It appears that he got up and went downstairs at his usual time - just before six o'clock - for the purpose, as was thought by his wife, of going to his
work. Not coming home to breakfast, as was his custom, his wife sent to the brewery yard to enquire when he was coming home. On her daughter making enquiries she was
told that Bolton had not yet been to see to his horses, and had not been seen on the premises that morning. Mrs. Bolton also discovered that her husband had not put
on the shoes he ordinarily wore, as they were still in the house. She then became anxious as to the whereabouts of her husband, and shortly after 10 o'clock
called in two of his fellow workmen, Stephen Betteridge and James Harris, who at once went to a hovel belonging to the cottage in which Bolton resided. They found the
door fastened, and on forcing it open, to their horror discovered Bolton standing with his arms resting on a cord suspended from a beam, and with his throat badly cut.

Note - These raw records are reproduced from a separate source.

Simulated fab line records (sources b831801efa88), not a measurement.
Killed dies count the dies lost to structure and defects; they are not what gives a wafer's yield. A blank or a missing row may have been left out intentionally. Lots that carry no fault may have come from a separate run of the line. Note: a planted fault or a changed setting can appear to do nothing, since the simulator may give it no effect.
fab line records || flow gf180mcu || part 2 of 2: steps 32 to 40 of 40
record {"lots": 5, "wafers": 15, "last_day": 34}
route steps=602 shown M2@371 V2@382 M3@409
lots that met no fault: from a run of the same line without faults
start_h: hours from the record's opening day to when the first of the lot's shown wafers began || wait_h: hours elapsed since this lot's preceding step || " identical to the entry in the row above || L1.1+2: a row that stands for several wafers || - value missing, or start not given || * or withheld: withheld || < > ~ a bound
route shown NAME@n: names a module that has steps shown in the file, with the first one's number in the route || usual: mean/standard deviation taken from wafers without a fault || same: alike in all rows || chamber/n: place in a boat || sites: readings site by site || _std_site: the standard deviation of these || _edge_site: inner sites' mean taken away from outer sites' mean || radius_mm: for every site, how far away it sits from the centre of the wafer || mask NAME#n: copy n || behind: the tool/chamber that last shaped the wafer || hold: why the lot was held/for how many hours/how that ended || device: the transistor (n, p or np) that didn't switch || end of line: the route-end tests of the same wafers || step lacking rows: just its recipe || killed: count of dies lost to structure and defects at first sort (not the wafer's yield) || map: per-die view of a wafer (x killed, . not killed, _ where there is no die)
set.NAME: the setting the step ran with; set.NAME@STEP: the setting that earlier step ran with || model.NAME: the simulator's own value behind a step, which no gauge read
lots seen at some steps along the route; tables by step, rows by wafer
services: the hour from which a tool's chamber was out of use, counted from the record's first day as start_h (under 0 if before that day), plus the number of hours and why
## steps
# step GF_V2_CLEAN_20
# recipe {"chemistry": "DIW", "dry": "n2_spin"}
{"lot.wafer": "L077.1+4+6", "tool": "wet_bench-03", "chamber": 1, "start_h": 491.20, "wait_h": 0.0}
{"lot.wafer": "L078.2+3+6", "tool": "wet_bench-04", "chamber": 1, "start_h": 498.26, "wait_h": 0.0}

He was covered with blood, and there was also a large pool of blood on the floor. They took the poor fellow to his cottage and carried him upstairs. Dr. O'Kelly
being immediately sent for. On his arrival he found the wind-pipe partially severed, but the main artery of the neck was intact. He sewed up the wind-pipe,
and did all that he could for the sufferer. The wound was inflicted with a razor, which was found lying on the floor of the hovel, near where he was found. It is said
that Bolton, at times, was too fond of drink, and of late had been indulging somewhat freely. Last Thursday he was sent to Wootton with a horse and cart, and on his
return journey stayed at the Bell Inn, Enstone. On leaving he drove off somewhat hurriedly, and in endeavouring to pass between two timber carriages near the Bell Inn,
ran into one of them, one of the horses attached to which was injured. This and other trouble seemed to weigh upon his mind, and no doubt induced him to commit the rash
act. Yesterday [Tuesday] evening he was alive, but in a critical condition."